Author Steven Berlin Johnson's seven-year-old nephew, Wyatt, was restless during a rainy family vacation a few years ago. To distract him, Johnson gave Wyatt a rudimentary tour of SimCity, one of the bestselling video games of all time, in which players control every aspect of a virtual city—from zoning to taxation to transportation. Simplifying for his nephew, Johnson stuck to exploring the game's graphical elements, such as icons of children romping in a digital playground.
Then he showed Wyatt a part of town where he was having trouble. The factories he built were boarded up, deemed unusable by his virtual citizens. Wyatt looked at the screen, at his uncle, back at the screen. "I think you need to lower your industrial tax rates," he suggested.
After a double-take (or two), Johnson realized that Wyatt had been processing the brief overview of SimCity on a very high level—and one that's hardly unusual for his generation. As much slack as our reality TV-driven popular culture receives, today's "mindless" activities are actually making us smarter, Johnson argues in his book Everything Bad Is Good For You, also the title of his Thought Leader session this morning. He maintains that an increasingly sophisticated lineup of video games and television shows has made us able to think on a much higher level than we could 30 years ago.
For example, Johnson pointed to Lost, one of today's most-watched series. Yes, people sit down to passively watch the show each week—but there's nothing mindless about it. The characters, plot lines and unsolved mysteries number in the hundreds. Compare this to perhaps the most complex show of the 1980s, Hill Street Blues, which never became a huge hit; NBC eventually put out a press release admitting it made the program "too complicated" for viewers.
Today, we not only understand, we participate, creating communities that dissect and explore our favorite games and programs in-depth. Johnson flashed slide after slide of webpages from Lost fansites, where viewers post theories, ask questions, even create detailed maps of the show's imaginary island. Same goes for digital games, such as the popular and incredibly elaborate Civilization IV. Invested in the characters, the unfolding stories, fans dedicate literally hundreds of hours thinking about pop culture.
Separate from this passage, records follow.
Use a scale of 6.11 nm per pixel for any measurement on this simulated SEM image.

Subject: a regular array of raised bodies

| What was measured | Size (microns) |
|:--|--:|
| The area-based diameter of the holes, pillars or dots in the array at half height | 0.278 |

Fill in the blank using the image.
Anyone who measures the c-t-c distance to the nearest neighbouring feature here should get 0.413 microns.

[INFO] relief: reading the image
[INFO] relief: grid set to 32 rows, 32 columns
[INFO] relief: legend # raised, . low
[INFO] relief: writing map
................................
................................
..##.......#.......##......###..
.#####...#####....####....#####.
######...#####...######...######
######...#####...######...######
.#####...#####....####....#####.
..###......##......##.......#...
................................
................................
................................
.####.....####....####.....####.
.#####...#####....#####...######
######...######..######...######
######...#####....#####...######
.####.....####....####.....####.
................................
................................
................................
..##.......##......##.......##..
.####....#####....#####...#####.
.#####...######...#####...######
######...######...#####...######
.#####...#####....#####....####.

Compare this to the typical museum visit: two or three hours, 20 or 30 minutes per exhibit, and that's it for at least a few months. Entertainment today involves challenge and engagement, Johnson explained. If museums can apply the lessons of popular culture, we have a "great opportunity to take the Wyatts of the world, bring them into your spaces and figure out how to challenge and engage them as well."